I know people who took classes with Jennifer Welsh at the University of Toronto. She's a globalist who believes we are "citizens of the world". She also wants us to lower our health and safety regulations to the U.S. level, and literally merge our economy with the U.S. economy. She doesn't believe in nationalist of any kind, even positive nationalism:
Are we ready to be citizens of NAFTA?
The idea of a North American passport may be premature, but there's already a de facto concept of citizenship among Canada, Mexico and the U.S.
Jennifer Welsh
Special to the Sun
Saturday, March 19, 2005
LONDON - Eleven years after the North American Free Trade Agreement, the $14-trillion North American economy is the world's largest trade bloc, and the near-doubling of intracontinental trade flows surpassed the hopes of even the most optimistic proponents.

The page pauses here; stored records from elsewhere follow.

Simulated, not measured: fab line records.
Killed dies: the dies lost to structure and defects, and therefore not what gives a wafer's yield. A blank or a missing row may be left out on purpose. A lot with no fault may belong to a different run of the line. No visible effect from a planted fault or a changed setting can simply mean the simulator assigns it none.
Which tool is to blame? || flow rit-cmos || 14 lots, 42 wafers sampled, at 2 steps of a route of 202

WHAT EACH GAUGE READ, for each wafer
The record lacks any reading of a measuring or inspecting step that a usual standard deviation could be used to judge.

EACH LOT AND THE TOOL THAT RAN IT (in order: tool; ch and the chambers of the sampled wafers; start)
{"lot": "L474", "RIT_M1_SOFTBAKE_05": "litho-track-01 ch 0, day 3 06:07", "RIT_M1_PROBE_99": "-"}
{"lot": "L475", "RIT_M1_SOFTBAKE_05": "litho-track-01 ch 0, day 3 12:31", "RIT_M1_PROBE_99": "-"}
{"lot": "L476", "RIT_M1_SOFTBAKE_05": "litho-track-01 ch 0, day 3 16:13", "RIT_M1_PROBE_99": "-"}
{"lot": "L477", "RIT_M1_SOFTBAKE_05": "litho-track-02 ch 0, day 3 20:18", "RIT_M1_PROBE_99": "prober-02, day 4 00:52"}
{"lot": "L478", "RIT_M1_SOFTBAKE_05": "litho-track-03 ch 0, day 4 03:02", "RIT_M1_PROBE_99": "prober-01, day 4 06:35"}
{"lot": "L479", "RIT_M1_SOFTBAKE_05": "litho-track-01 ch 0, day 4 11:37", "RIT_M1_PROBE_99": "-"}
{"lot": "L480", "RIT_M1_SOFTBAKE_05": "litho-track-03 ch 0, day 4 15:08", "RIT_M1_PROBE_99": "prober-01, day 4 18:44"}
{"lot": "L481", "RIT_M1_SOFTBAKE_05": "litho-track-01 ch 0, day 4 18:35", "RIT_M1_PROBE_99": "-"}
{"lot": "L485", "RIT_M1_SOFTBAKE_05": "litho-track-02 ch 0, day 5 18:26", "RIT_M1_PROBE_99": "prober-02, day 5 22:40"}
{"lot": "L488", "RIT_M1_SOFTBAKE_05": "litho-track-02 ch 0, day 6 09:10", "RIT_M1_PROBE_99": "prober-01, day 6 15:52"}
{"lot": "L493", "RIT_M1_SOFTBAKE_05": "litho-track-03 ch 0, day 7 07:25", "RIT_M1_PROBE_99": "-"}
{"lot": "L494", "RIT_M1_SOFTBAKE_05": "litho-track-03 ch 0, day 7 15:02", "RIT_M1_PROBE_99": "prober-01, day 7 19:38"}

Building on these successes, the three signatory governments -- Canada, the United States and Mexico -- agreed one year ago in Monterrey to a North American initiative to enhance productivity and create common markets in selected industries. They began developing a regional strategy for managing energy and science and technology.
But any future efforts to deepen integration must contain a political dimension if NAFTA is to maintain its legitimacy.
North American integration cannot be neatly compartmentalized into economic and political categories, because success in the former generates pressure for the latter. NAFTA has created consumers, firms and (to a much lesser extent) employees on a North American scale, but the North American citizen has been left behind.
Cultivating a notion of "citizenship" with respect to NAFTA (and any other continental institutions that may appear on the horizon) is essential to ensuring the success of further economic integration.
"Citizenship" in its broadest sense includes not only the right to equal treatment before the law, but more positive political and social entitlements such as the right to vote and stand for public office, as well as access to publicly funded social services.
We most commonly associate it with swearing-in ceremonies and passports, but its most substantive purpose is to give people a voice in the affairs of the institutions that affect their lives -- which, as NAFTA demonstrates, are becoming increasingly continental in character.
One need only look to the experience of the European Union to understand the importance of citizenship in continental integration.
The 1980s were marked by significant strides to deepen economic integration -- including the free movement of goods, capital and economically active citizens -- that culminated in a single European market in 1992. But it became clear in the 1990s that the channels of political participation were not keeping pace.
As a result, the Maastricht Treaty allowed EU worker-citizens to vote in and stand for local elections in any member nation in which they reside, irrespective of their nationality. This helped transform a "businessmen's Europe" into a "people's Europe," giving the European common market added legitimacy.
The recent draft treaty establishing a constitution for Europe goes even further by enshrining the notion of citizen equality and involving national parliaments in the legislative process of the EU. It also includes concrete provisions for engaging European civil society.
But lessons from Europe can only go so far in a North American context. First, it must be remembered that Europe's integration project was initially fuelled by the political desire to prevent another major European war. NAFTA, by contrast, was a product of business and economic forces, and its institutional footprint has always been small.